My focus was off. Not in that corridor, but in the recesses of my mind.

Yes, there will be rewards. But pain is real. Suffering is real.  As Anna said, “This risk myth requires careful biblical study for clear understanding of eternal reward based on earthly behavior and its application to risk and suffering.”

Chapter 10 is entitled “Don’t Forget Emotions” and I had barely started reading this chapter before I wrote Boom! in my notes. And This is why it matters. “We lower our risk resiliency when we ignore our emotions and the accompanying thought patterns.”

I loved the section on “Integration of emotions, spirituality, and mind” and how to integrate emotions into decision making. This section reminded me of a conversation I had a couple of weeks ago with my spiritual director on integration.

She referenced The Whole-Brain Child by Drs. Siegel and Bryson. In their book they talk about how integration leads to harmony and harmony is like a boat floating between two banks: chaos and rigidity. I found this image from the book:

Doesn’t that ring true? Risk can bring chaos, and the temptation is to over-correct through rigidity. Rigidity can include a range of responses including “I will NEVER leave” or “I have to get out NOW because I am going to die!!!!!”

Did you notice that the eight categories of emotions were footnoted (I love footnotes!) from Emotionally Healthy Spirituality,  a previous book club book. I’m proud of the range of books we have read. A favorite quote on emotions from Chapter 10 is:” The truth is that emotions connect our inner and outer lives.” and how “God gave us feelings to bring us back to him, to understand his heart forming in us.”

Such rich material~let’s keep talking in the comments. (And someone told Dr. Anna about this book club. I had reached out in September and then dropped the communication ball. Anna emailed me last week, that she is touched by the depth of our conversations. So, brownie points to us!)

Amy

P.S. Next week? Chapters 11 and 12

3 Comments

  1. Spring November 14, 2017

    I really appreciated reading through the myths. It was inviting and encouraging to consider that these weren’t true. I think I have believed all of them at one time or another. I especially struggle with a works mentality. I associated with the “we weren’t praying enough” myth. I also really valued where she discussed the fact that counting the cost is an ongoing thing.

    I am just starting the chapter on emotions but find it very validating to think about that my emotions need to be considered. I have this idea that if they are the “wrong” emotions, I need to quell and ignore them.

    1. Amy Young November 17, 2017

      Hey Spring! I agree that the myth chapter was helpful to read through and see which one’s I have believed (or believe) and how to address them. What did you think of the emotions chapter?

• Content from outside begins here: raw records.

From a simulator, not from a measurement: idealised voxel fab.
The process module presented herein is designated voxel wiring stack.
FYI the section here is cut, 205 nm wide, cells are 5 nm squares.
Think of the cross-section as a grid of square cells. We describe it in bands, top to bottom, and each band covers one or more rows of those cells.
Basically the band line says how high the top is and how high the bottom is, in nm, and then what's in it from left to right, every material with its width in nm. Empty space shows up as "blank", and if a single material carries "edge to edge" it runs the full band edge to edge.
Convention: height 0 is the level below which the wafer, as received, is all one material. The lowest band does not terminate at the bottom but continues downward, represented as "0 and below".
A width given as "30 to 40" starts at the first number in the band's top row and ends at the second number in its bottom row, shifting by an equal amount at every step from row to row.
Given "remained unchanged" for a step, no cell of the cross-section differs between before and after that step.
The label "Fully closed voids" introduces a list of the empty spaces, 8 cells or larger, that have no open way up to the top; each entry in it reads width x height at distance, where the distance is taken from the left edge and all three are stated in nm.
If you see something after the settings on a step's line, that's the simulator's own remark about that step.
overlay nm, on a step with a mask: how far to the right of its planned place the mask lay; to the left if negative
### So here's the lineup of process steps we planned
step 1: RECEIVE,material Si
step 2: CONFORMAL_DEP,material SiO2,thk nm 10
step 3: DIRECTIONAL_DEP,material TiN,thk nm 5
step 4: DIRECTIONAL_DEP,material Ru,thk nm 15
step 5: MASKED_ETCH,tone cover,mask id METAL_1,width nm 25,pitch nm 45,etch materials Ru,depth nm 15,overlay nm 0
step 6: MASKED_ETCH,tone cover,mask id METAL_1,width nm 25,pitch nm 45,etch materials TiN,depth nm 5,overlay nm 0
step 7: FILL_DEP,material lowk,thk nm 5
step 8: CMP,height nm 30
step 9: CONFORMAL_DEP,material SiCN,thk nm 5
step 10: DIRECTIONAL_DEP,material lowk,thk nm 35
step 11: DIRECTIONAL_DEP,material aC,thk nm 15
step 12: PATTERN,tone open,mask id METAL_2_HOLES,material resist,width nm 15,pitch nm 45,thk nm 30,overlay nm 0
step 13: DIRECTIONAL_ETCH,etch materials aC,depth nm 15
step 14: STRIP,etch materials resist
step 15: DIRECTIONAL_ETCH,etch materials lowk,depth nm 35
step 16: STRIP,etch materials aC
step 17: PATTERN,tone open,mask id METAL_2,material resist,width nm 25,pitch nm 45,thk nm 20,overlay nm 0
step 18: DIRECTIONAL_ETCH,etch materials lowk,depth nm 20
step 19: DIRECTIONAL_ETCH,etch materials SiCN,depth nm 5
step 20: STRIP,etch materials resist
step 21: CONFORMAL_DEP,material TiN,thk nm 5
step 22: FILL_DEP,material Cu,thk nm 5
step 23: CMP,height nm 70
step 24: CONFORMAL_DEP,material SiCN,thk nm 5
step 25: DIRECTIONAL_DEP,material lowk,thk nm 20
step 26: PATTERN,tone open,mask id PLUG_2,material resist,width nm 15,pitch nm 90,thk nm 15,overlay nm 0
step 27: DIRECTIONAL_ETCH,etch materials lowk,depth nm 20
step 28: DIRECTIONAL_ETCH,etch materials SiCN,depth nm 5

  2. Kiera November 17, 2017

    One thing I really liked that I think you may have mentioned before, Amy, is how Anna doesn’t try to offer a formula for this kind of difficult situation. I loved how in Ch. 9, near the end of the explanation of myth #1, she says, “Even if using the suggested guide in this book, no process or method contains the complete answer.” She later talks (in discussing myth #11) about how it’s not an either-or situation and I was reminded of Barnabas Piper – binary thinking alert.

    I also love how many times she re-focuses the issue on living faithfully. Like here, in discussing myth #3 – “Escape or deliverance is not the priority when facing extreme persecution or martyrdom— faithfulness is.” Made me think of Daniel 3:17-18 – Shadrach, Meshach and Abednego – “our God is able to deliver us…but even if he does not.” The focus is on living faithfully rather than be saved from the threat.

    The emotions chapter was interesting too – in particular the different ways that fear and anger make people act. I like that she has validated emotions as a source of information. My tendency is to rely more on my head than my emotions but I have been learning in recent years how to listen to my emotions more and consider them alongside what my rational side is saying.